Thread: Multithreading no performance gain?

  1. #16
    Registered User
    Join Date
    Dec 2006
    Location
    Canada
    Posts
    3,229
    That's possible. It's also possible that the cache coherence protocol is totally different on the 64-bit architecture, in a way that makes it less of a problem. Regardless of architecture though, you should try to avoid having multiple threads working on the same piece of memory.
    Of course.

    In this case, I believe it is because on Core 2 Duos, the 2 cores actually share L2 cache.

  2. #17
    Registered User
    Join Date
    Dec 2006
    Location
    Canada
    Posts
    3,229
    It makes no sense to create two additional threads and then leave the one that started them both idle! Only create one extra thread and just make a direct call from the current thread. You will have two threads doing work at the same time without the need to set up and tear down two more threads.
    True, I did it this way because in my original code where I saw the problem (not posted) the main thread is doing something else (not CPU-intensive).

    I assume that you do know about the binary power method?
    Yeap, O(logn). In fact, I created a thread asking about it about 2 years back, and I think you replied .

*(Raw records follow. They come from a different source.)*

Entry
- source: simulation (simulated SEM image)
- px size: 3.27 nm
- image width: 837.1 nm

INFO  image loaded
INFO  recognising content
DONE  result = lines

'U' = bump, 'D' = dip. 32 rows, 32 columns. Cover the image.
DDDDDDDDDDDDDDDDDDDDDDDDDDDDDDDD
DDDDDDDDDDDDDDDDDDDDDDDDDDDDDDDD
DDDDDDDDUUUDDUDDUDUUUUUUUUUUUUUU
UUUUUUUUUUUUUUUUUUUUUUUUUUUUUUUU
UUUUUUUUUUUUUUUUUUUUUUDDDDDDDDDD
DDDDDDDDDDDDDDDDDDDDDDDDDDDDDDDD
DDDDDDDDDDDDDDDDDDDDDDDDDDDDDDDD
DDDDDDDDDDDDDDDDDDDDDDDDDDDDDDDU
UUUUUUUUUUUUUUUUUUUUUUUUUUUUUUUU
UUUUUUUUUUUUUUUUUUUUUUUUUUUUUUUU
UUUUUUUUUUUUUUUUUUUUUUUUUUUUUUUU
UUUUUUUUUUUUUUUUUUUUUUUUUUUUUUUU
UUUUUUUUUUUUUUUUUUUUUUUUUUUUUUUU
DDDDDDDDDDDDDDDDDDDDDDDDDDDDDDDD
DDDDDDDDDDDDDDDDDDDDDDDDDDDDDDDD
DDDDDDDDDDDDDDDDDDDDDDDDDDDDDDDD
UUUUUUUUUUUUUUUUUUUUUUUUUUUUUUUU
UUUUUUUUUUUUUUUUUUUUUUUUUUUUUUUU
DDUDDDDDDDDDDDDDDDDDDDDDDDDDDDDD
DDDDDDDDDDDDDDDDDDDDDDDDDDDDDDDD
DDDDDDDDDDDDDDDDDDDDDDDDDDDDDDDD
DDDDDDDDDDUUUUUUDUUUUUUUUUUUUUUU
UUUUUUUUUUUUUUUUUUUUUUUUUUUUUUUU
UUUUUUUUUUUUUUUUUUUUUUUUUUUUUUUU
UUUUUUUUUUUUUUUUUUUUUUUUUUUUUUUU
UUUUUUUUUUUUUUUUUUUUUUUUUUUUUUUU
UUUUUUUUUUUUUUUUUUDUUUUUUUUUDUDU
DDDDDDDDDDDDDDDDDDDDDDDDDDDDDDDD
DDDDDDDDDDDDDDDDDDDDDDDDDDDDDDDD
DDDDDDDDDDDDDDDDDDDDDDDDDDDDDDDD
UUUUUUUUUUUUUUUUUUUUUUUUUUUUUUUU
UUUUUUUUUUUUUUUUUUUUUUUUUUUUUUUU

    Here I just need some work for the CPUs to do, that the compiler won't be smart enough to optimize out.

  3. #18
    Registered User
    Join Date
    Dec 2006
    Location
    Canada
    Posts
    3,229
    I tried it with different optimization levels, and interestingly enough, the result is as expected for -O0 and -O1 (multithreaded version twice as fast). -O2 is like -O3. I will try disabling random optimizations to see which one caused it.

  4. #19
    Registered User
    Join Date
    Dec 2006
    Location
    Canada
    Posts
    3,229
    I tried starting with -O2 and disabling the additional optimizations (over -O1) one by one.

    with just -O2 it's
    2.10/2.25

    with all -O2 addtional optimizations disabled
    2.16/2.20

    Not sure what is going on now... undocumented optimizations?
    -O2 -fno-thread-jumps -fno-align-functions -fno-align-jumps -fno-align-loops -fno-align-labels -fno-caller-saves -fno-crossjumping -fno-cse-follow-jumps -fno-cse-skip-blocks -fno-delete-null-pointer-checks -fno-expensive-optimizations -fno-gcse -fno-gcse-lm -fno-indirect-inlining -fno-optimize-sibling-calls -fno-peephole2 -fno-regmove -fno-reorder-blocks -fno-reorder-functions -fno-rerun-cse-after-loop -fno-sched-interblock -fno-sched-spec -fno-schedule-insns -fno-schedule-insns2 -fno-strict-aliasing -fno-strict-overflow -fno-tree-switch-conversion -fno-tree-pre -fno-tree-vrp
    That's from Optimize Options - Using the GNU Compiler Collection (GCC)

  5. #20
    Officially An Architect brewbuck's Avatar
    Join Date
    Mar 2007
    Location
    Portland, OR
    Posts
    7,396
    It might be quicker to just examine the assembly code for -O1 and -O2.
    Code:
    //try
    //{
    	if (a) do { f( b); } while(1);
    	else   do { f(!b); } while(1);
    //}

  6. #21
    Registered User
    Join Date
    Dec 2006
    Location
    Canada
    Posts
    3,229
    It might be quicker to just examine the assembly code for -O1 and -O2.
    Yeah, I was trying to avoid that because the compiler-generated assembly didn't make much sense to me. I only know the basics of x86 asm.

  7. #22
    Registered User
    Join Date
    Dec 2006
    Location
    Canada
    Posts
    3,229
    I tried making the multithreaded version use single thread... and the result is terrifying.
    Code:
        int r[1024*1024]; //~1MB apart
        std::thread thread1(slow_exp, base, exp, &r[0]);
        //std::thread thread2(slow_exp, base, exp - exp / 2, &r[1024*1024-1]);
        thread1.join();
        //thread2.join();
        return r[0];
    That took twice as long as the "real" single-threaded version!

  8. #23
    Algorithm Dissector iMalc's Avatar
    Join Date
    Dec 2005
    Location
    New Zealand
    Posts
    6,318
    Quote Originally Posted by cyberfish View Post
    I tried making the multithreaded version use single thread... and the result is terrifying.
    Code:
        int r[1024*1024]; //~1MB apart
        std::thread thread1(slow_exp, base, exp, &r[0]);
        //std::thread thread2(slow_exp, base, exp - exp / 2, &r[1024*1024-1]);
        thread1.join();
        //thread2.join();
        return r[0];
    That took twice as long as the "real" single-threaded version!
    Creating and destroying threads isn't quite dirt cheap, hence the reason I suggested not creating more than you have to earlier.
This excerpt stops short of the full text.